Metro

Mom suing daughter for her share in $1M lottery jackpot

A Brooklyn mom says her daughter skipped town with her $1 million lottery jackpot — and now she’s being forced to sue to get back the fortune.

“I felt like she stabbed me not in the back but right in the heart and twisted the knife,’’ mother Barbara Quiles, 51, told The Post on Tuesday.

Quiles claims that she “authorized” her then-19-year-old ​daughter, Linza Ford, to cash the winning $5 scratch-off ticket in 2012 because she was “too sick’’ battling lupus and borderline diabetes, according to her Brooklyn Supreme Court lawsuit.

“I’m the one who went out to buy the ticket with my money,’’ Quiles said. “I have a lot of witnesses.’’

The mother claims that the duo entered into a contractual “lottery agreement” in which Ford agreed to claim the money while Quiles maintained full access to the winnings — which, after taxes, worked out to $31,152 a year for 20 years​​.

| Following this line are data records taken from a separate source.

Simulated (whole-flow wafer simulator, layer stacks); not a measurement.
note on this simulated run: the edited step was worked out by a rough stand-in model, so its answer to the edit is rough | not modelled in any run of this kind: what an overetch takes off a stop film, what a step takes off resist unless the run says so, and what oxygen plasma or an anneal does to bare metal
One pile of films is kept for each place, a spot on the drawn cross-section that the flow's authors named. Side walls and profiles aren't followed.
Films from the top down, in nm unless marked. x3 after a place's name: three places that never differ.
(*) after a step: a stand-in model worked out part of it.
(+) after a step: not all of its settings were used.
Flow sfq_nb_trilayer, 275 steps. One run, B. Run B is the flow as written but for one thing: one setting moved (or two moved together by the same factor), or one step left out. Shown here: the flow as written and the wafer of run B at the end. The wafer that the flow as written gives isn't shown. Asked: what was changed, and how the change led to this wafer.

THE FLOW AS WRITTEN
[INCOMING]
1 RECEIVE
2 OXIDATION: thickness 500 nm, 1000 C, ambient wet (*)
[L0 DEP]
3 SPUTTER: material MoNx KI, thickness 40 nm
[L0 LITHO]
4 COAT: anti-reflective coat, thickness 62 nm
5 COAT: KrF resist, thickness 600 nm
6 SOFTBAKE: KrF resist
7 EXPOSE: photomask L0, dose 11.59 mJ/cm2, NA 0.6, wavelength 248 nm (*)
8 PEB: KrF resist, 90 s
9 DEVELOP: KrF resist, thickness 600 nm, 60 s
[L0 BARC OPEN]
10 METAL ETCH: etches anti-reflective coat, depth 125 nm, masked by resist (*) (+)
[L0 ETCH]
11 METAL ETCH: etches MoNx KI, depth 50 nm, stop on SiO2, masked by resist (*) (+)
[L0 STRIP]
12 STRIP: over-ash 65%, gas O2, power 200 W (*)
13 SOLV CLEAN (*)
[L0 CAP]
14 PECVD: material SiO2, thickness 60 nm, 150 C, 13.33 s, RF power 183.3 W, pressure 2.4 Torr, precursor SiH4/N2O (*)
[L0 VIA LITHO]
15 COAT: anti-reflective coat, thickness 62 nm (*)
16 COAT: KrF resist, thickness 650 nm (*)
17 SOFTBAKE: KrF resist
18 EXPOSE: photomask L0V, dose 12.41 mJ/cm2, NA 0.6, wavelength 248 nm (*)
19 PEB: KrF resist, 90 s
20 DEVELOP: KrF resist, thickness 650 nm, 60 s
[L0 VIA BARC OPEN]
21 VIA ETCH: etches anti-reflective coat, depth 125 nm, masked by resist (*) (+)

“I felt that if I gave it to her to claim and if I [died], she would have access to split it between her two sisters,’’ Quiles said.

But in an interview with The Post, Ford vehemently denied her mom’s claims, saying the ticket was all hers.

“It was my ticket, signed by me,” Ford said. “I went to the office in the Bronx. She even went with me to claim the ticket.”

Ford appeared at a New York Lottery event in December 2012, telling reporters she felt “wonderful and blessed” over the win and planned on using the cash to re-enroll in Hofstra University.

The daughter says that the money was into her personal account — though her mother claims in her suit that she was supposed to have access to the money with a debit card,
Quiles’ suit claims that in April 2014, her card stopped working.

That same month, Quiles said that Ford just took off with the family’s terrier dog, Daisy.

Ford, however, said her departure was due to her mother’s psychological problems.

“Why I left had nothing to do with the ticket,” Ford said. “It had to do with her mental illness. If they knew her history they wouldn’t believe what she was saying about me.”

Seven months after she left, Quiles said that the account had been closed — and that Ford had withdrawn the remaining cash before .

Ford said the account was in her name and she was authorized to empty it. Meanwhile, Quiles said she’s mending a broken heart.

“My daughter got married on Saturday, and I wasn’t even invited,” she said.